In this new harsher reality for tech leaders, there could be a two-word explanation for Trump’s newfound support in Silicon Valley: tax cuts. Trump’s election promise to extend the 2017 corporate tax rate cut from 35% to 21% and his tacit support to reduce this rate further to 15% would be enough to explain why some Democrat die-hards could turn. But it becomes harder to square the switch of allegiance when considering Trump’s fixation of tariffs.
The first Trump presidency was a turning point for free trade and marked the beginning of a new protectionist era. “Behind all the sound and fury of the election, is the US ditching a consensus around multilateral trade and investment,” says Granville who notes, in TS Lombard’s executive briefing on the 2024 US Presidential Election, that this steady vector is centred on the decoupling of the US and China.
The Biden administration approach was to limit decoupling with China to “a small yard with a high fence, namely foundational technology, leaving everything else to mutually beneficial economic cooperation,” says Granville adding: “but that’s not working out, the reality is rampant proliferation of this decoupling with China and this will continue regardless of the outcome of the US election.”
The hegemonic stability theory of globalisation – global stability most recently ensured through US hegemony – is unlikely to return under a Trump presidency advocating a return to trade nationalism, and according to Granville, would result in a fragmented world. Global fragmentation of global supply chains would leave countries to essentially “fend for themselves.”

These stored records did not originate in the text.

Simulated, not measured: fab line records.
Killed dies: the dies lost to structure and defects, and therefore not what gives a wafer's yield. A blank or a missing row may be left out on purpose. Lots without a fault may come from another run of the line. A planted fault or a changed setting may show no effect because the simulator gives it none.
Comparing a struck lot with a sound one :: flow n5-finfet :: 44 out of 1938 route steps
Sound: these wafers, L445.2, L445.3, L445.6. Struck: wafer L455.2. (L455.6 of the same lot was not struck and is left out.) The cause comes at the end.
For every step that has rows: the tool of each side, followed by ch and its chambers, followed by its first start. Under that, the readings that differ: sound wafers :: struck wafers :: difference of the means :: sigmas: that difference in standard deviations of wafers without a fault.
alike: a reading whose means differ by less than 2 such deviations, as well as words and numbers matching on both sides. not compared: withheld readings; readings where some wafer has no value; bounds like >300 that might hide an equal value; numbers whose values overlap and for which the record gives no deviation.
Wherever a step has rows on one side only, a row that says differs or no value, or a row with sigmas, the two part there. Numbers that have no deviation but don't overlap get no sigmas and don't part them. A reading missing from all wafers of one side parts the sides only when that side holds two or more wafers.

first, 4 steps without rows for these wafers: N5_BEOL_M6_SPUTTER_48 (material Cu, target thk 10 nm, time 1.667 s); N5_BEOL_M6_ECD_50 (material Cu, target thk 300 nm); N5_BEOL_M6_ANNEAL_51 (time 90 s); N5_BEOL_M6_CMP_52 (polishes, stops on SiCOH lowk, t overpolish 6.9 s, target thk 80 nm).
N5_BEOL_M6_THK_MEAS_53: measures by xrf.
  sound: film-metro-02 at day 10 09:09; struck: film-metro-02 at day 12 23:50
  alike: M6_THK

Trump has proposed a baseline 10-20% global import tariff and 60% or higher tariff on Chinese imports. This will, no doubt, have an inflationary impact on US businesses. The impact will be less immediate than a corporate tax cut but will spike the cost of raw materials and manufacturing in the next decade, according to GlobalData, analyst Carolina Pinto.
“Regardless of who wins the elections, there is bipartisan support towards decoupling supply chains away from China. However, the trajectory of the trade war will be drastically different depending on whether Trump or Harris wins,” says Pinto.
“Big Tech is still and will continue to be heavily dependent on China for raw materials and high-skilled manufacturing. Trump’s proposed tariffs and deceleration of resource allocation towards implementing Biden-era initiatives, including the Inflation Reduction Act and the CHIPS Act, will make decoupling from China more costly for Big Tech,” adds Pinto. So, what is the motivation for some Silicon Valley tech leaders to support measures that may ultimately harm their ability to grow their businesses?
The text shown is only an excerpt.